When I retired, although I was ambivalent and uncertain of what lay ahead, I was fully aware of what I was not going to miss.
I would rather ask forgiveness than permission.
Perhaps sitting in a stolen office chair in my dank, little inventory room partially contributed to my retirement. A retirement that came five years earlier than expected.
That chair required a four-hour drive to Tampa, where I slipped it out the side door of the Tampa corporate office. Seriously! When you steal something while everyone is watching, they, in most cases, assume you’re doing your job!
In the corporate office, everyone sat in those $700, web-backed, cushioned chairs. Fancy chairs that one could make a TRANSFORMER movie about. Chairs with gadgets and levers that move every which way to accommodate the sitter. Chairs with headrests for napping while pretending to work. They had hundreds of those chairs sitting around, unoccupied! Stacks of them, brand-new, in the storage room. Would they “give” me one? No!
So, I picked the nicest one I could find from a conference room that had ten extras sitting along the back wall, rolled it down the hall, out the side door, and into a plainly-marked company van.
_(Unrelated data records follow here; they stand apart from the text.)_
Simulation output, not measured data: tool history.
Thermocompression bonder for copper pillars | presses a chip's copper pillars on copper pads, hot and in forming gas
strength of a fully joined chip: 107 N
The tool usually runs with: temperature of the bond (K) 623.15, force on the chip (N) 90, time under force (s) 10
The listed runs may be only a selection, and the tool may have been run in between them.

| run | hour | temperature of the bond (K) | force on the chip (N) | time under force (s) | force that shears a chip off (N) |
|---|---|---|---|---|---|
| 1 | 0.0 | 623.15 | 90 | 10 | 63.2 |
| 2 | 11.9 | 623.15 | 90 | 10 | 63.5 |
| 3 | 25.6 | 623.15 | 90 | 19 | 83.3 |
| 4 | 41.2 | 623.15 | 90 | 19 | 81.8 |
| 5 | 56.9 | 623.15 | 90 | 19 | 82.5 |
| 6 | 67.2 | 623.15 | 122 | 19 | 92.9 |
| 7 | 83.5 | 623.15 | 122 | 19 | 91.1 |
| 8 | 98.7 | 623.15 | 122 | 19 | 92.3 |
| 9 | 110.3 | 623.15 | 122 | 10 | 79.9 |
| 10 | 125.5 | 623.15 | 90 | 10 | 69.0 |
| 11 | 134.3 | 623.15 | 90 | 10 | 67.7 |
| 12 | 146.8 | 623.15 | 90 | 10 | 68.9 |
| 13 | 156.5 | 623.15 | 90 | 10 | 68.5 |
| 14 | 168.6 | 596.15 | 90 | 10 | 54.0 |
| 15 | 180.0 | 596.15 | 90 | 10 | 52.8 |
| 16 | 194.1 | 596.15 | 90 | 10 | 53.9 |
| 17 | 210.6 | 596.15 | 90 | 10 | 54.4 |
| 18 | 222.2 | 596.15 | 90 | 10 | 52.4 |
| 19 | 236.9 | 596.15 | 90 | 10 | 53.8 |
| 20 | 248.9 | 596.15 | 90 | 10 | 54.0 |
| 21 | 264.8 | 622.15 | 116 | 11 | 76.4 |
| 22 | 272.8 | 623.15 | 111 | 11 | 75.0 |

That fancy chair was about to replace a $99 Office Depot chair that, every time I moved, squeaked and groaned like it was being tortured!
Enough of that crap! NOT anymore!
How posh is that? Sitting in a $700, fancy chair behind an old, banged-up, six-drawer desk that I absconded from a storage room at one of the company’s retail stores. I pushed the desk against the window of the inventory room and put a label on the door that said, “Inventory,” which allowed me to keep it locked.
Voilé! I had created my very own office!
Enduring Four Mergers
The irony is that my corporate career began in a rickety chair at an old desk against the wall of a garage bay, where I installed mobile telephones in vehicles and was charged with tracking and organizing the retail inventory.
This mess began way back around 1990, with the birth of the CELLULAR PHONE and my very first job within a corporation.
Several years later, after the third merger and while working as a supervisor, I returned to school, earned a bachelor’s degree in business administration, and was immediately offered a management position over several employees across multiple states in the southeast.
Then the fun began!
After nearly 20 years on the job, came the fourth and final merger, whereupon I was demoted to ‘lead technician’ and given a cubicle outside a training room.
My daily torture was to sit amid a half-dozen salespeople and a training manager, all of whom spent their days on endless conference calls! No, no, HELL NO! I did not work 20+ years in this job to end up here!
On top of that, a desperate need developed to escape that irritatingly whining, effeminate voice of our ‘so superior‘ manager. A legend in his own mind, if he could have married himself, I’m certain he would.
EVERY MORNING — EIGHT O’CLOCK, SHARP! He moaned and whined incessantly about those habitual latecomers to his conference calls. “How disrespectful!” After which, he would preview the day’s tickets and review all of yesterday’s, thereby wasting the first hour and a half of our day, enjoying the sound of his own sonorous voice.
His commandant style of management, he thought, meant that he was being efficient. The problem with his theory, however, was that we all worked remotely and dialed into the call on our cell phones. For all he knew, we could have all been lying in bed, or having a coffee somewhere (the latter of which was most often me).
Perhaps you just know when it’s time to go.
So, after twenty-five years in the communications business, I asked to be set free. The company was once again changing, although this time it wasn’t a merger, but an entire reorganization. The whiney boss retired, and I called my new manager and asked, “When the next RIF takes place, please put me at the top of the list?”
By the end of 2017, I was free, free, free at last! Soon after, my job was outsourced, and the entire business model was revamped.
C’est la guerre!
Retirement’s like a box of choc’lets — ya never know what yer gonna get!
Eight years later, here I sit at my computer with an aching knee, hemorrhoids, and a sore lip that I accidentally bit through eating a salad. But am I complaining? — Well, maybe a little!
After all, aging, as I mentioned, does have some drawbacks!
The wife and I have a pretty little home here on the east coast of Florida. The type that many dream of, while others fear having — when they retire. But you know what? When I consider what we had to endure to get to this place, I could kiss President Franklin D. Roosevelt’s big toe for inventing Social Security and opening a pathway to that most timely exit.